Inside the Source: A Conversation with Tammy Cushing

 January 22, 2020

Below is an article featured in The Forestry Source, January 2020. To learn more about The Forestry Source, click here. To learn more about SAF membership, click here.

The President’s Agenda: A Conversation with Tammy Cushing
By Steve Wilent

Tamara L. Cushing began her term as SAF’s president on January 1, after serving a year as vice-president. She is no stranger to leadership positions within the Society, having been chair of the House of Society Delegates (HSD) and chair of both the Kentucky/Tennessee SAF and South Carolina SAF, among numerous other roles.

Cushing is an assistant professor of practice, Extension specialist, and Starker Chair of Private and Family Forestry in the Department of Forest Engineering, Resources, and Management at Oregon State University. An SAF member for more than 20 years, she received SAF’s Young Forester Leadership Award in 2011 and was named an SAF Fellow in 2017.

I spoke with Cushing in December about her priorities for 2020 and beyond.

In the vision statement you submitted as a candidate for vice-president in 2018, you wrote that “This is a critical time for SAF. Of particular concern is the failure to retain student members after they graduate.” Have we made progress since then? What can we do in the future to retain more students as members?

Yes, I think we’ve made progress in recent years in some ways, but not in other ways. When I think back on my days as a student, we [students] didn’t have a seat on the SAF Council, now the Board of Directors. I served as the National Student Assembly chair, so I had a seat on the House of Society Delegates (HSD), but it was a nonvoting position. I was welcome at HSD, but I didn’t have a vote. And we had no representation whatsoever on the Board of Directors. But for four or five years now, students have had representation at the Board level—a nonvoting position, but still a voice on the Board of Directors. Brittany Church, the current student representative on the Board, is at the table and she’s able to voice her opinions, coming from a student angle. That’s definitely an improvement. We are constantly talking about students now—they’re not just attending meetings; they are actively engaged with Board members, and they want to be more engaged with the Society. We have to make sure their voices are heard even more than they are now. We have to make sure they know that they do have a voice, that they know a student sits at the table with the SAF leadership at the national level. We need to make that position more visible, make it a position that students really want to get. 

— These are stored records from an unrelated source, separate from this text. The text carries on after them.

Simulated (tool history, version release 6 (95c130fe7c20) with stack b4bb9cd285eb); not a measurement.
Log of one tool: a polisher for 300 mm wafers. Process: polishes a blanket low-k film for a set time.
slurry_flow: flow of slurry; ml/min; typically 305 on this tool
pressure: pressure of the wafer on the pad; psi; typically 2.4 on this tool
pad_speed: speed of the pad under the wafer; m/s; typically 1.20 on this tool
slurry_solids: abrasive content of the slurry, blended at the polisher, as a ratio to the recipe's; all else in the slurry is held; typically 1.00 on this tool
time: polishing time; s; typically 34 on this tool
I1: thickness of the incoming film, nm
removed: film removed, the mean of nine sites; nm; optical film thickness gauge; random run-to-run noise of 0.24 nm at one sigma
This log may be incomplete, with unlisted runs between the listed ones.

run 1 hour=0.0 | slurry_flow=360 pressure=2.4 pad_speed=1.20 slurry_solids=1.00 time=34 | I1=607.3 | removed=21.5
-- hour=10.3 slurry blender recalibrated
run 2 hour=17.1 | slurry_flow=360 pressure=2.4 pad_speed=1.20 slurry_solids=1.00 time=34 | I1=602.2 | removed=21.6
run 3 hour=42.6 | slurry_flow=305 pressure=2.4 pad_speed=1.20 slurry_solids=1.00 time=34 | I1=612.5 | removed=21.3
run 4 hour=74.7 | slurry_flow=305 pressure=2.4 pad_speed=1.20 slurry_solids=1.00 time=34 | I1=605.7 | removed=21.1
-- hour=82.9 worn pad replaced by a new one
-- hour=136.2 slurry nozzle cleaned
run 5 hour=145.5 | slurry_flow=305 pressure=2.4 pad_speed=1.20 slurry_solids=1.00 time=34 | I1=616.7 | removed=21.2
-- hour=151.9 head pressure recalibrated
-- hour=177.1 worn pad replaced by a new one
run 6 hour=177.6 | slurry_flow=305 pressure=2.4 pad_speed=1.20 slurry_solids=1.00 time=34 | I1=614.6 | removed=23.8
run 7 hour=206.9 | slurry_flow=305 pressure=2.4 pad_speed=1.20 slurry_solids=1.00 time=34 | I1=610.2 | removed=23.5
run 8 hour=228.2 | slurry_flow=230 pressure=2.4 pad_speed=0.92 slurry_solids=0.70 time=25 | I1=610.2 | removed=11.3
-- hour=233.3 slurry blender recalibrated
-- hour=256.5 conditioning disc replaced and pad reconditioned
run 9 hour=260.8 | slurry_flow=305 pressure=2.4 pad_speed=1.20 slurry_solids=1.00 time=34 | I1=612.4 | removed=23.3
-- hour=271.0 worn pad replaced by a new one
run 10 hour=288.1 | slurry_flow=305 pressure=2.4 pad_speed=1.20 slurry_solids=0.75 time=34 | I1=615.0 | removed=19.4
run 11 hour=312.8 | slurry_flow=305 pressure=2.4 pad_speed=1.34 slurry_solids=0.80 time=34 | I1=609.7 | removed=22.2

But we’re still losing too many students as members after they graduate, and that’s one area where we haven’t made much progress. We’ve taken steps to include students, and maybe that means we’re keeping some of them as members, but we’re still losing a lot of them as they leave their institutions and go out into the workplace. How do we change that? There is a reduced membership rate and I’m sure that’s appreciated, but I believe some of these new professionals are looking for a way to engage in a meaningful way. As professionals, we need to reach out when a new graduate moves into our area, or is hired into our company or organization, and get them involved in the local chapter. We all want to feel welcome and invited. I’d encourage everyone to invite the new graduate or employee to attend a meeting with you and help them meet other members.